Sunday, November 24, 2013

Hunger Games: Mockingjay

In an unspecified time in America's future exists a new country called Panem. This is a dystopian society that is cruel, vengeful, violent, paranoid, and ruthless. In this third book, Katniss is trying to reconcile what the people around her want as opposed to what she wants herself. District 13 and rebel leaders want her to be their mockingjay - the tour de force behind their revolution. This third novel in the Hunger Games trilogy takes a dark turn as our characters are out of the arena but they're still in the Games. Only now the games are real and taking on too many innocent causalities and throwing Katniss's mental health into a tailspin. 


At first we think that Peeta is still trying to keep her alive, despite his being captured by the Capitol and most likely tortured. Then we learn that their relationship is about to become extremely rocky as the once docile Peeta is now deranged and confused and inundated with tracker jacker venom and distorted memories. Whatever remains of District 12 is ash and corpse-riddled and the book takes on a crazy quality of Depression-era peasant towns, surrealistic Capitol freak-shows, and the very futuristic underground District 13. Reading this book made me draw connections between Panem and the films, The Island or Logan's Run. People trying to survive in uncertain circumstances and in worlds with different rules. In The Island the perfect people underground are fooled into thinking they will someday get chosen to go "The Island," a perfect society where they will live the rest of their lives in paradise. In reality they are insurance policies and when they go to "The Island" they are actually most likely having their organs harvested for the real version of themselves. In Mockingjay the "soldiers" of District 13 are hoping that they serve a purpose - to overtake the Capitol and create a better world, but oftentimes the truth of that is fuzzy and particularly for Katniss, it's hard to trust the rebel President who sometimes holds the same sadistic and inhuman tendencies as the Capitol's President Snow. 

"They have nutrition down to a science. You leave with enough calories to take you to the next meal, no more, no less. Serving size is based on your age, height, body type, health, and amount of physical labor required by your schedule." A life in District 13 is really no life at all ... you are a pawn in a much bigger game played by more important people. Power is dangerous in Panem. Soldier Katniss Everdeen struggles with the strict rules of her new home, and "in some ways, District 13 is even more controlling than the Capitol," which is why in the end she must determine which power-holder needs to be brought down for the world to truly become a better place. 

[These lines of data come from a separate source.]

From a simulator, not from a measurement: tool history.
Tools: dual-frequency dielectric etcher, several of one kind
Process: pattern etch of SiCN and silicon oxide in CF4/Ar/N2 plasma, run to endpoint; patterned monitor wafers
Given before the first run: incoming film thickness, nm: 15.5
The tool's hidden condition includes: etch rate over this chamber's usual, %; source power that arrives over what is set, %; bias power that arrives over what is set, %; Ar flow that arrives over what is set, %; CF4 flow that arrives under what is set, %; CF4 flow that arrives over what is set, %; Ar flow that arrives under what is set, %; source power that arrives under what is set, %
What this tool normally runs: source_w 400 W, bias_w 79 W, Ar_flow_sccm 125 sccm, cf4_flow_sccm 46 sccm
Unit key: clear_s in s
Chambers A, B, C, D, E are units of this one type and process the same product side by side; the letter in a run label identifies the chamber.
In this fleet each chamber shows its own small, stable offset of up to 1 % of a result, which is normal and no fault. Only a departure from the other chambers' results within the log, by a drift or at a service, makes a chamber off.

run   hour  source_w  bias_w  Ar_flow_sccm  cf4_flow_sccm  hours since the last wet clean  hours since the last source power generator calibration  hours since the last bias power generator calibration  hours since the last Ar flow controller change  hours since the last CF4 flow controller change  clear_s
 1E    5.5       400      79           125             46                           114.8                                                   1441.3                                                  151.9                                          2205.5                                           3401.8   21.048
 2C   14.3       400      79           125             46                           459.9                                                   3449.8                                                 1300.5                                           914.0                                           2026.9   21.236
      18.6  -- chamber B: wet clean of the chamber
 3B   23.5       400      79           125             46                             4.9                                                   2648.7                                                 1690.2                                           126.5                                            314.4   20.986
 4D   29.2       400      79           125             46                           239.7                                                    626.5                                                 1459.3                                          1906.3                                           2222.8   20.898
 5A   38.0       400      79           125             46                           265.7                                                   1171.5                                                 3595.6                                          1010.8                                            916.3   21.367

In my opinion, this third book alludes to the forceful hint that if we (today in 2013) don't get our shit together ... if we don't stop the constant wars and fix our broken planet ... the world of the Hunger Games might not be fiction anymore. In this third book, Snow continues to try and unhinge Katniss and play with her emotions, Katniss slowly learns who to trust and who to love, and eventually realizes that all along she needed to have trusted and loved herself more. In the end my only criticism to this final piece in the Games is that it ends and I had a huge urge to know more. How is she surviving, how does Panem rebuild itself, and what is the new government like? Have things gotten better and how is she faring? Does District 12 become alive again or remain just a place that once was? The epilogue is only a couple pages and I want more.


I still feel like this not a book for fifth graders - or at least my fifth graders. I think that some elite-reading sixth graders could maybe grasp it in its entirety, and most likely 7th grade and up will love the series, but I don't want the book's themes and concepts of political and social import to go unnoticed or unheeded by our youth. It would be a great novel for a class book study, as I think we could really push our students' thinking about current events with this paradigm of humanity. 

This book had one moral lesson that I have seen in other books, movies, and real life experiences .. and a lesson that should be a constant staple in our education as people "Those who cannot remember the past are condemned to repeat it." 

In the end Katniss does the bravest thing she can - she stops the past from being repeated. "I no longer feel any allegiance to these monsters called human beings, despise being one myself. I think that Peeta was onto something about us destroying one another and letting some decent species take over. Because something is significantly wrong with a creature that sacrifices its children's lives to settle its differences." 

Read this book. Read it with your children. Talk to your children about what they think. Push them to think deeper and draw connections between the injustices in this world and the injustices in ours. I'm not saying make your kids read this book to become the next martyr for humanity, but let your kids not that doing the right thing is almost never easy, but it is necessary.